Manaea shines in Queens debut, but Mets still seek first win

April 2nd, 2024

NEW YORK -- gets it. He's been here before.

In 2021, Manaea’s A’s lost their first six games and seven of their first eight, before reeling off 13 consecutive wins and finishing the season 10 games over .500.

Joey Wendle gets it, too. In 2018, Wendle’s Rays went 1-8 out of the blocks and were 3-12 at one point, before grabbing eight victories in a row, stabilizing themselves and going on to win 90 games.

Keep that perspective in mind, because barely 2% of the way through this season, Manaea, Wendle and the Mets are 0-4. Their latest loss occurred Monday at Citi Field, where Manaea took a no-hitter into the sixth inning but received no run support. Wendle’s 10th-inning fielding error subsequently led to a five-run rally, and that was that. The Tigers won, 5-0.

With four straight losses to open the year, the Mets understand they must guard against the old, encroaching baseball cliches: pressing, white-knuckling, trying to do too much. It helps to understand the history of teams that have stumbled to much worse starts and gone on to be just fine -- or more. Even the 1998 Yankees, widely considered the greatest team of that generation, started out 0-3.

“It’s something that can easily be fixed,” Manaea said. “It’s just righting that ship with everybody and going through it.”

Right now, the Mets are “going through it” in every sense of the phrase. One of only three winless Major League teams, the Mets are tied for last in MLB with eight total runs -- six of which they scored in a single afternoon. They have one of the league’s five worst batting averages (.188), on-base percentages (.250) and slugging percentages (.301).

Even a standout individual performance from Manaea couldn’t help them against the Tigers, who, at 4-0, are on the opposite side of things. Making his Mets debut, Manaea did not allow a baserunner until the fifth inning and didn’t allow a hit until the sixth. He struck out eight and mixed his pitches well while featuring good command and excellent velocity -- all the things that prompted the Mets to sign him after a strong second half last season.

Manaea’s no-hit bid, which lasted until there were two outs in the sixth, was the longest in franchise history by someone making his Mets debut.

“He’s a good pitcher, knows how to pitch, knows how to mess with timing of some hitters,” said Tigers catcher Carson Kelly, whose three-run homer put the game on ice in the 10th.

Manaea is also enough of a veteran to understand what an 0-4 record can do to a team’s psyche. A four-game losing streak in July or August is bad enough, but more easily disguised. A four-game losing streak over the first four games of the season? That’s a recipe for worse things to come, if something isn’t done to counteract the slide.

In the case of the 2018 Rays, as Wendle recalled it, “everybody was kind of writing us off, saying we were going to lose 100 games … [we] almost kind of took offense to that fact.

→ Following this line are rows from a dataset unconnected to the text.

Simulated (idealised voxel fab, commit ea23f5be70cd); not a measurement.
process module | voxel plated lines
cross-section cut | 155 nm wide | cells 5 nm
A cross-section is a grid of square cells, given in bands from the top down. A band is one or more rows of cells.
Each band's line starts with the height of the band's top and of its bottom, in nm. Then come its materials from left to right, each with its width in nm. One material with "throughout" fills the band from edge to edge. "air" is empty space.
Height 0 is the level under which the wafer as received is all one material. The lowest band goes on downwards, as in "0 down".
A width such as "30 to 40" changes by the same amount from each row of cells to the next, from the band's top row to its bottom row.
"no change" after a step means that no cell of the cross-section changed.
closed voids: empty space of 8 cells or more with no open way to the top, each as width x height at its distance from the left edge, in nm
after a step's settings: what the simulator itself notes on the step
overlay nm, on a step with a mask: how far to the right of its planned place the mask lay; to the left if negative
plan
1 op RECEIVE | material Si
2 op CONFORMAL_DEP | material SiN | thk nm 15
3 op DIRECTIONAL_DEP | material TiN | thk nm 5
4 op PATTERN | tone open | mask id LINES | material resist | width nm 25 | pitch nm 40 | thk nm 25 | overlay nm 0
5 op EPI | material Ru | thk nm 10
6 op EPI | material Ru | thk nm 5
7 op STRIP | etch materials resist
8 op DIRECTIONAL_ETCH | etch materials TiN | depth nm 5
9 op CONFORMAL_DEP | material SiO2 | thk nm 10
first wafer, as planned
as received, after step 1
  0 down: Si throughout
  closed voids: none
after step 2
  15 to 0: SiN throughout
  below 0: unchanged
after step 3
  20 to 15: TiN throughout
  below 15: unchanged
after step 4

“But at some point, it just comes down to playing better baseball,” Wendle said. “At some point, you’ve got to drive in runs when you have the opportunity. You’ve got to take care of the ball. You’ve got to pitch the ball. And then from there, that kind of steamrolls. You start to get a little bit of confidence.”

Right now, no matter their mindset, the Mets haven’t produced. Manaea’s performance didn’t wind up being the spark they needed. Perhaps that will come Tuesday, during the second game of this series. Perhaps the gathered knowledge of veterans such as Manaea and Wendle can help the Mets find some better results.

If nothing else, there’s still plenty of time for the team to change course.

“We’ve just got to keep the vibes in a very good place,” said shortstop Francisco Lindor, one of three Mets regulars, along with Brandon Nimmo and Jeff McNeil, who are batting under .100. “Everybody is pulling in the same direction. Everybody is working toward the same goal.”

“At some point throughout the course of the year, you’re going to go through stretches like this,” added manager Carlos Mendoza. “It happens to be the first four games of the season.”